Crouching Tiger, Hidden Dragon: Sword Of Destiny (2016)

Reviewed by Koray
March 3, 2016


Michelle Yeoh • Donnie Yen • Harry Shum Jr. • Natasha Liu Bordizzo • Jason Scott Lee • Eugenia Yuan • Veronica Ngo
Yuen Woo Ping
Yuen Woo Ping
A Netflix Original film available on Netflix streaming in both English and Mandarin language versions.

18 years after the events of CROUCHING TIGER, HIDDEN DRAGON, famed warrior Yu Shu Lien (Michelle Yeoh) has attempted to withdraw from the martial world. But when the evil Hades Dai (Jason Scott Lee ) tries to steal the legendary Green Destiny sword, Shu Lien is drawn back into a conflict alongside her new student Snow Vase (Natasha Liu Bordizzo),  Hades Dai’s henchman Tie Fang (Harry Shum Jr.), and a man from her past called Silent Wolf (Donnie Yen).

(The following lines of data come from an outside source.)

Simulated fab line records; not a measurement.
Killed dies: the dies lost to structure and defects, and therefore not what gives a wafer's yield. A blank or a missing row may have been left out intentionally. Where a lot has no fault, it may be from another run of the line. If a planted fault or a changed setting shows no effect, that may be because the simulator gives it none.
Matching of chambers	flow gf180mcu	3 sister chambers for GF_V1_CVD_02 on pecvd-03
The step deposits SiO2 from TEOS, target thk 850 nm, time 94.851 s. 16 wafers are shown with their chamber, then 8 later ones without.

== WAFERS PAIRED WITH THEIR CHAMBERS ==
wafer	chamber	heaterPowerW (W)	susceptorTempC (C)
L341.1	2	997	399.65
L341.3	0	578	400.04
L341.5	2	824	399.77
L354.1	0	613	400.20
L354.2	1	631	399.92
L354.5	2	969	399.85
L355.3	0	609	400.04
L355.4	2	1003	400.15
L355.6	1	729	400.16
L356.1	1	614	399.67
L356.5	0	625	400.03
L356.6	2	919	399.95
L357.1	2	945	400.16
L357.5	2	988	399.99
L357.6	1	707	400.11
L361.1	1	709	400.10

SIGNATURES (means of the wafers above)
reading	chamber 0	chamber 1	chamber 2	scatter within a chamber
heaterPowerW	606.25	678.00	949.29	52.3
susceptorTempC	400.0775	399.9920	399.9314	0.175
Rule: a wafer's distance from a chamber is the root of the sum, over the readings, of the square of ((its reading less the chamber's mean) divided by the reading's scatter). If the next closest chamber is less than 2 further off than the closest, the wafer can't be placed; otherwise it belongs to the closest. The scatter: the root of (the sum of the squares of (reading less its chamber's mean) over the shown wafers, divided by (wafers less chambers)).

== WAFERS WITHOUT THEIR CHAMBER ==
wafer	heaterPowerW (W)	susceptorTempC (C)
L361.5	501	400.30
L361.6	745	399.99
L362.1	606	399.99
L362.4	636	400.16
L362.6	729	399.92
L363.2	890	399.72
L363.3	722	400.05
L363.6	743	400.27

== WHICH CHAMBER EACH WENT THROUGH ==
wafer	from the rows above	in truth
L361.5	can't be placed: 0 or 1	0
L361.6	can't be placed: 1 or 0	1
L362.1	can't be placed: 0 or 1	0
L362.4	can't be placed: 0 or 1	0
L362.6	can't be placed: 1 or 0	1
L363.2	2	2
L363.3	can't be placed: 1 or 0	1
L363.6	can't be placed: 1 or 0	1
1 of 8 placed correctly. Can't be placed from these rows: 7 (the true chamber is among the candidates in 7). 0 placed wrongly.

Released 15 years after its predecessor,  SWORD OF DESTINY has the difficult task of being a worthy sequel to Ang Lee’s Academy award-winning modern classic from 2000. This time around, acclaimed director and action choreographer Yuen Woo Ping, known for fan favorite films like DRUNKEN MASTER (1978), SNAKE IN THE EAGLES SHADOW (1978), and TAI CHI MASTER (1993), takes over as director, while also handling the action sequences as he did for the original CTHD.

Yuen Woo Ping is a decidedly different type of filmmaker than Ang Lee, so it’s not surprising that SWORD OF DESTINY differs from its predecessor in several ways. One aspect is the addition of some attempts at humor, something of a trademark of Yuen Woo Ping, who has directed several kung fu comedy classics, and this gives the film some lighter moments. That’s not to say that SWORD OF DESTINY is an action comedy. Just that these less serious scenes stand out in contrast to the somber, melancholic tone of the original, and are somewhat awkward within the mostly serious tone of the sequel. Mainly, the this feels much more like a straight-forward action picture. Less than five minutes into the film, viewers are treated to two back-to-back action sequences, and though these, and the rest of the films action is entertaining, unfortunately SWORD OF DESTINY is lacking in most other areas.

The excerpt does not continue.